Album Review: Horse Feathers- So it is With Us


There’s a part of me that can’t believe that a) Horse Feathers are still a band are still releasing music in 2014, and b) that I have chosen to take time out of my life to write about their new album for this blog.

But here it goes.

So like six years ago I first heard the song “Curs in the Weeds” by Horse Feathers, on a lonely night at the bookstore I was working at back then. We used to carry CDs and we had gotten their album House With No Home in the store—I had no idea what it was, but the incredibly stark landscape on the front piqued my interested, so I looked them up online and was blown away by what I heard.

This was in a post-Nickel Creek, pre-Mumford world where “nu grass” or whatever was still coming into its own as far as a mainstream (theoretical) genre or whatever.

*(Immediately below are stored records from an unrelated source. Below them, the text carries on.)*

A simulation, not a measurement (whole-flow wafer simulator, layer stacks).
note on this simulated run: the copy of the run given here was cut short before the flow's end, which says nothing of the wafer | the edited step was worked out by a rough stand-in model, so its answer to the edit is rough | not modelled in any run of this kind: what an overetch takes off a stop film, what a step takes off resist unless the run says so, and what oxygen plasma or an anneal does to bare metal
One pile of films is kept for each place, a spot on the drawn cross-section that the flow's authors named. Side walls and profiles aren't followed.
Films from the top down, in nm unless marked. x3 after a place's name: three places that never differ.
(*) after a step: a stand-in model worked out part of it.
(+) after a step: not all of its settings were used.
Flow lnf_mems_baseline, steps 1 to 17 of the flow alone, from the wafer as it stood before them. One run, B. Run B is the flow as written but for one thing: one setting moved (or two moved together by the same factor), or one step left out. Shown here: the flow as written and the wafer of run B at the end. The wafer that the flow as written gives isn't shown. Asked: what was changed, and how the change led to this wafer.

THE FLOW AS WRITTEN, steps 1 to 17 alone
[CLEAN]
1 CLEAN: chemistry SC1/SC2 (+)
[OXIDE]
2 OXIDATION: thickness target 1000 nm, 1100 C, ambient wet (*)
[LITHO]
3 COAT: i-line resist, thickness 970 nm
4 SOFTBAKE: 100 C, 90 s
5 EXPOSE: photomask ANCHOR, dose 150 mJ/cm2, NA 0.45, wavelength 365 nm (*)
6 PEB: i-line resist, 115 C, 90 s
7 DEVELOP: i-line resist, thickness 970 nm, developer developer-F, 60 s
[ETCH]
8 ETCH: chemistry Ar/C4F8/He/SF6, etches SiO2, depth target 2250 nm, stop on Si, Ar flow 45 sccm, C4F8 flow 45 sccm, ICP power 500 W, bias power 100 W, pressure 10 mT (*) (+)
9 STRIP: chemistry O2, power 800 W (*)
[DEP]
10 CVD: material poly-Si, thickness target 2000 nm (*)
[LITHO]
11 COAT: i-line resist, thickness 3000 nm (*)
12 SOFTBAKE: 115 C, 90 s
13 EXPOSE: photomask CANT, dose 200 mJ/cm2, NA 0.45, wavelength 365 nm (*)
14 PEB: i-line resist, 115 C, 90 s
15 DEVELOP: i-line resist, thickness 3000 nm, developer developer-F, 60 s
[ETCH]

Much to my surprise, after Googling “Horse Feathers the band” I found on their My Space site (yikes!) that they were playing at one of the colleges IN MY VERY TOWN later in the fall!

My wife and I walked to the concert with a friend of mine. We got there at 8, when we thought the show as. It was at 9. We sat around for an hour killing time. A forgettable opening band called These United States opened. Horse Feathers sounded good, but we were sitting on a couch, and couldn’t really see among all the college students that were at the show, standing, being young, or whatever.

I tried to buy a t-shirt after the show was over. The venue at this college is literally a basement, so it was dark as fuck. The band sold me a medium women’s t-shirt. I figured it out when we got home, and so I had to drive right back over and get my $15 back from them.

It was awkward.

But hey cut to two years later when I was, like, some kind of rising “radio personality” or whatever in Northfield. In 2010, Horse Feathers released a 7” with a cover of Nirvana’s “Drain You” on it; they also released a follow up album, Thistled Spring. They had gone through some line up changes and the shift in sound was very obvious. And because I was trying to play “new” music of the time or whatever on my show, I would occasionally play “Drain You” or the single from the LP, “Belly of June.”

But in 2010, my interest in Horse Feathers as a band had waned.

And now here we are. In 2014. And before me sits the new release from the Portland-based band, So it is With Us.

Front-Feather Justin Ringle has always had a voice extremely similar to that of Sam Beam from Iron & Wine.  And with that in mind, it’s easy to imagine that this is what Iron & Wine would have ended up sounding like, to some extent, had Beam not lost his way in 2007, and subsequently never found it.

So it is With Us is, I dare say, opens up as a big, jaunty record; Horse Feathers have come a long way from the minimal, stark arrangements found on their debut, and on House With No Home.  The first three tracks alone are incredibly catchy, playful, and rollicking, and the production values are alarmingly high.

That jaunty vibe, however, is not carried throughout the record—the sequencing is frontloaded with its more accessible material, shifting into slower and heavier tracks as it progresses, specifically by the time it arrives at its conclusion: the hard hitting percussion and anthemic qualities of  “The Knee” are then juxtaposed against the slow burning, wandering final track, “What We Become.”

As a whole, this record, much like countless others released in 2014, is not unlistenable; however, because of my total lack of interest in this band at this point, it’s not the kind of album I see myself returning to much. And not to sell the band short or anything, because there are some gorgeous arrangements on So it is With Us, specifically the “big” sounding refrain dripping with gorgeous strings on “Small Melody.” Horse Feathers are at their best and most sincere when they dial back the “fun” and turn of the “sad,” which is what made their first two records worthwhile listens. It’s the downcast folk on songs like “What We Become,” and “Why Do I Try” that make them two of the most effective of the bunch.

Maybe it was because I was only listening to So it is With Us because I needed something to review since there has been a bit of a lull lately with content on this blog; maybe it was because I was only really half listening to this record while my wife watched The Elephant Man—but the only lyrics that stuck out to me were the opening lines of “What We Become”: It’s not we what we became, but what we become, It’s not all of the parts or the sum.

And maybe of all the lyrics out of these ten songs, those were the ones that are supposed to resonate most with a listener. They certainly are (probably) the most self-aware.

Horse Feathers, as a band, obviously continue to do something “right.” They release a record every two years, and they tour regularly in support of those albums, so that leads me to believe they have a fan base that continues to support them; and more importantly, a fan base that has grown with them as the band turned from a three-piece that worked within relatively stark confines, into an outfit that continues to expand beyond the boundaries they set for themselves.  

Not what they became, but what they become.